Student government plans civil discourse launch for next semester
Ciara Hopkinson | Thursday, December 12, 2019
In anticipation of the 2020 presidential debate on Notre Dame’s campus next fall, student government is leading an initiative to spark civil discourse across party lines within campus communities. While the program does not yet have a name, student body vice president junior Patrick McGuire explained it as a “dorm Converge model.”
“So it’s taking the same kind of ethos behind Converge, which is using personal connections to facilitate civil discourse and kind of bridge ideological divides,” McGuire said. “But especially using a community foundation to make that happen. So trying to make Converge extend its reach but also use pre-existing communities to kind of further its impact.”
Student government’s department of community outreach and engagement, ND Votes, College Democrats, College Republicans and Civic Duty South Bend co-sponsor Converge, which pairs people on opposite ends of the political spectrum to have casual conversations about their political views. Converge, McGuire said, seeks to humanize the other side and foster respectful understanding of one another’s political views.
In addition to the organizations that run Converge, this new initiative has the support of the Hall Presidents Council and the political science department.
“What we’re thinking right now is that brother-sister dorms can have larger scale events and conversations,” McGuire said. “Following that we can use representatives in dorms … [to] match people up into small groups. That way, it’s potentially less intimidating, but still facilitating really good dialogue that is still really personal but also potentially more feasible.”
Student government hopes to launch the program next semester, inspired by the announcement that Notre Dame will be hosting the first presidential debate in September 2020, McGuire said.
“We want our campus to be a model of how you can treat one another when it comes to civil discourse for a time when civil discourse will be more important than ever on our campus,” McGuire said.
McGuire said various organizations are working with the department of political science to develop curriculum and incentives for the conversations, as well as a guide on how to conduct respectful dialogue. McGuire hopes students will want to participate due to the importance of the issue, he said.
“As a former hall president and also just a person who has lived in dorms at Notre Dame and loved them so much, I feel like I’ve really seen that when you can have a conversation that is with the people that are essentially your family on campus … so much starts there and so much can come from there,” McGuire said. “If you start some really productive conversations with the dorm communities, with your family, they can often be difficult conversations but I think that they can be more meaningful perhaps.”
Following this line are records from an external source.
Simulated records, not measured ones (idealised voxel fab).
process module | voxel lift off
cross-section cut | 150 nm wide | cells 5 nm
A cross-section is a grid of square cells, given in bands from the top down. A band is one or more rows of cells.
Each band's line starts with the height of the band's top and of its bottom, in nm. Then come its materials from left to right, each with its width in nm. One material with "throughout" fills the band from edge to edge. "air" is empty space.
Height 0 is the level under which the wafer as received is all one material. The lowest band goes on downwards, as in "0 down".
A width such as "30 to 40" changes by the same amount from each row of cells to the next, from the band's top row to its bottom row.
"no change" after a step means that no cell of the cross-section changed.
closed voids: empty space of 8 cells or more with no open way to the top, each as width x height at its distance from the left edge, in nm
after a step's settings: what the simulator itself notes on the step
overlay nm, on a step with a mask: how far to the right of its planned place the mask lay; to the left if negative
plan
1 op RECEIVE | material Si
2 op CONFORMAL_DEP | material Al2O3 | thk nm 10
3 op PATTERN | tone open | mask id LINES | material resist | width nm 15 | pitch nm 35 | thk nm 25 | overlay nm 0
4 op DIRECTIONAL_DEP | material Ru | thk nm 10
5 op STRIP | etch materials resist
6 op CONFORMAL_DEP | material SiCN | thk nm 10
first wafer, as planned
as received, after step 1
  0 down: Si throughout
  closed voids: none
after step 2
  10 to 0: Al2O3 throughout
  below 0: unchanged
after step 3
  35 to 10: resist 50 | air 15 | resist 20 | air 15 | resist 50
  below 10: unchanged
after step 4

Bringing difficult conversations closer to home is the goal of the initiative, McGuire said. He expressed faith in the dorm community’s ability to handle divisive topics.
“I also think that’s the beauty of Notre Dame,” McGuire said. “I’m confident in the students of Notre Dame and in our dorm communities that conversations like this will serve to bring us together rather than push us apart.”
McGuire emphasized the importance of establishing guidelines for respectful dialogue early on.
“I think a big part of that will be really setting the tone in initial conversations and in how we introduce what the purpose is of the program,” McGuire said. “Not having a debate, essentially, but trying to understand where people are coming from, and what guides their values and decision-making in terms of political ideology is something that is really important.”
While student government is still working out the details of the program, the vision is mostly complete and the organizations that intend to be involved are helping to plan.
“The general framework of what we want is pretty clear,” McGuire said. “The really good thing is all of the people who need to be involved in those conversations are involved in those conversations. … I think the important parts to get ready before you dive into the mechanics, we’re feeling good on and we’re ready to dive into the … finer details.”